While I rarely-- very rarely-- have a use for X11 in rootless mode, I wouldn't 
have any desire to run KDE on a system which can run the native OSX GUI.

> This isn't something that a single bug report can take care of.

That's entirely believable, but submitting a Radar to Apple, or filing a bug 
report with the KDE project, is at least a starting point, even if the changed 
required exceed a single bug report.

Something that comes to mind, is that at least some X11 software depends on 
having a case-sensitive filesystem in order to build properly.  If you're 
running into issues involving filename case, trying the build on a UFS 
partition or on the new Journaled/case-sensitive HFS+ option might work better.

If this is an issue which affects KDE, the solution for people building from 
source is probably going to require changes on the part of the KDE project.

[ ... ]
>>> In any case, Tiger won't run on anything that doesen't have firewire
>>> so you can just toss out your older iMacs right there.
>> Apple recommends you run Tiger on G4 or later hardware, but I believe that
>> Tiger will run on G3 hardware if you can get a DVD drive attached.
> 
> Rubbish.  Apple came out with option CD installation of Tiger you could
> send away for, I did and I have it.  A DVD drive is not necessary.  And
> many G3s came with a firewire port and can boot it.  But not all of them
> did and the ones that didn't you cannot boot Tiger on.

Be that as it may, it's generally recognized that a vendor should support 
their hardware and software for at least five years; beyond that, providing 
partial support on a "best-efforts" basis is reasonable.

If you go far enough back to the earliest G3's, they're probably lacking the 
minimal video hardware capabilities to run Tiger, or some such...but at least 
some G3's will run Tiger.

>> Given that the G3 machines came out in what-- 1998?-- the situation is 
>> probably more to Apple's credit than to its detriment.  Frankly, if you
>> need to throw out 8-year-old machines in order to run the latest version
>> of the OS, and you've gotten 8 years of decent utilization out of the
>> hardware during that time, you're way ahead of the typical 3-year
>> depreciation cycle for business PCs.
> 
> Oh ho, so where did the much-vaunted "Mac's retain their resale value
> longer than PC's" go that I used to hear spewed so often?

I don't know, and I'm not interested in digging up old arguments.

(I'm not even that interested in new arguments; I'd prefer to figure out the 
facts and leave debating opinions to others.)

[ ...comments about old hardware... ]

Yes, I've got a fair number of Dell PPros or D300-450's which are still 
providing good value, although the IDE hard drives are becoming sketchy this 
far down the road.  The ones with SCSI (typ. 4GB Seagates, or 9-19GB WD or IBM 
UltraStars) have generally held up quite well.

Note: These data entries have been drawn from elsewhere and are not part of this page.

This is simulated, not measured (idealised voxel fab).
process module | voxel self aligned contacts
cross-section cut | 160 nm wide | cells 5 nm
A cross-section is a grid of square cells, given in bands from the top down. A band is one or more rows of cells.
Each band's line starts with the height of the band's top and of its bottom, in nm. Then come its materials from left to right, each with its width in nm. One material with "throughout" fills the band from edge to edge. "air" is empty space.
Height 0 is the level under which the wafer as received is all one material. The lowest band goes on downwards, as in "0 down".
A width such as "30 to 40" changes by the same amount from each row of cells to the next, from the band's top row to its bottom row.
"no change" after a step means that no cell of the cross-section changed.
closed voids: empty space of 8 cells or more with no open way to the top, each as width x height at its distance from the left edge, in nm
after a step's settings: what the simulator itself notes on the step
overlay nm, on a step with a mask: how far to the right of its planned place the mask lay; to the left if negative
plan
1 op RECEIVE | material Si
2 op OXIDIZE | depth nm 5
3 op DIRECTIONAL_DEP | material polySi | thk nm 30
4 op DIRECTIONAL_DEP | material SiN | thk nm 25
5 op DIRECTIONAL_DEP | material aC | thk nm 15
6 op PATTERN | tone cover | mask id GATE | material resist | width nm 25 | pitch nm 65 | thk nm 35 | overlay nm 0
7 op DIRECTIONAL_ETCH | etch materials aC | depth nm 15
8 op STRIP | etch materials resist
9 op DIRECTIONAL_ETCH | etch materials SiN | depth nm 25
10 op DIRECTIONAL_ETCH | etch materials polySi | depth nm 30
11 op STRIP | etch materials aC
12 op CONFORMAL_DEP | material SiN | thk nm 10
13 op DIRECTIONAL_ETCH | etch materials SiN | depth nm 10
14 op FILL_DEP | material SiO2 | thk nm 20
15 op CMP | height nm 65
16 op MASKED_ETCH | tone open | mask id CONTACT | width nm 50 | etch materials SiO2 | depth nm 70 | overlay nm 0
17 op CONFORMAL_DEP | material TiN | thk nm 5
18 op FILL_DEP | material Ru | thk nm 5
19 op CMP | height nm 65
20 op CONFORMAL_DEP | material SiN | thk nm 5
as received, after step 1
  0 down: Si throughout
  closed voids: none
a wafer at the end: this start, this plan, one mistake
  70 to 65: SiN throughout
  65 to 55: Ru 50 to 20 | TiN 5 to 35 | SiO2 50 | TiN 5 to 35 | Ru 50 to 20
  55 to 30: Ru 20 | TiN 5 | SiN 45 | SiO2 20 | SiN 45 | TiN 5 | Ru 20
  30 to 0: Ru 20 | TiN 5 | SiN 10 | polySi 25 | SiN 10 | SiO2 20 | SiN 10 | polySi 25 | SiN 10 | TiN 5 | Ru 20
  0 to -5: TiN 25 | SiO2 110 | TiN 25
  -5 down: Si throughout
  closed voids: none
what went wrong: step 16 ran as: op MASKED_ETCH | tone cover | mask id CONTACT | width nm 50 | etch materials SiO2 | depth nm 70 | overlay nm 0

> So much for the so-called "3 year depreciation cycle for business PC's"
> That's wishful thinking by Microsoft looking for increasing their revenue
> stream, and by "power users" in corporations that want to spend more
> time playing with the latest software doodad on company-supplied hardware
> than doing their jobs.

I was thinking more of the typical 3-year lease terms after which the hardware 
is valued either at FMV or 10% residual, actually.  Well, maybe you don't do 
too much with hosting facilities which lease equipment for their customers.

Anyway, I don't know about Microsoft's intentions, but it wouldn't surprise me 
that they'd rather sell a new license than permit people to recycle older 
ones.  Seems OT for this list, however.

>> Ted, you do know that Win98 & ME simply won't run on modern PCIe
>> motherboards, right? You do know that XP and Vista don't run, or run with
>> extreme compromises to video support and performance, on Pentium-pro
>> machines without AGP or with maybe AGPx1 slots with say, a 4MB Riva128
>> card?
> 
> Do you know the vast majority of business hardware in service
> isn't this advanced?

Sure.  But it's what you're likely get when you buy new hardware today.

And it's not just Win98 that has issues; from what I've seen, it looks like 
plenty of new BIOSes don't set up IRQ routing very well unless the APIC is 
enabled, and that affects older versions of FreeBSD as well.

> You need to read up on the following:
> 
> http://www.microsoft.com/windows/lifecycle/default.mspx
> 
> Win98SE - little under 5 years of support
> Windows 2K - 5 years of support
> Win XP - 7 years of support, and unlimited with Windows Product Activation,
> at least right now.
> Vista - TBA
> 
> In case you didn't realize, thats a linear progression.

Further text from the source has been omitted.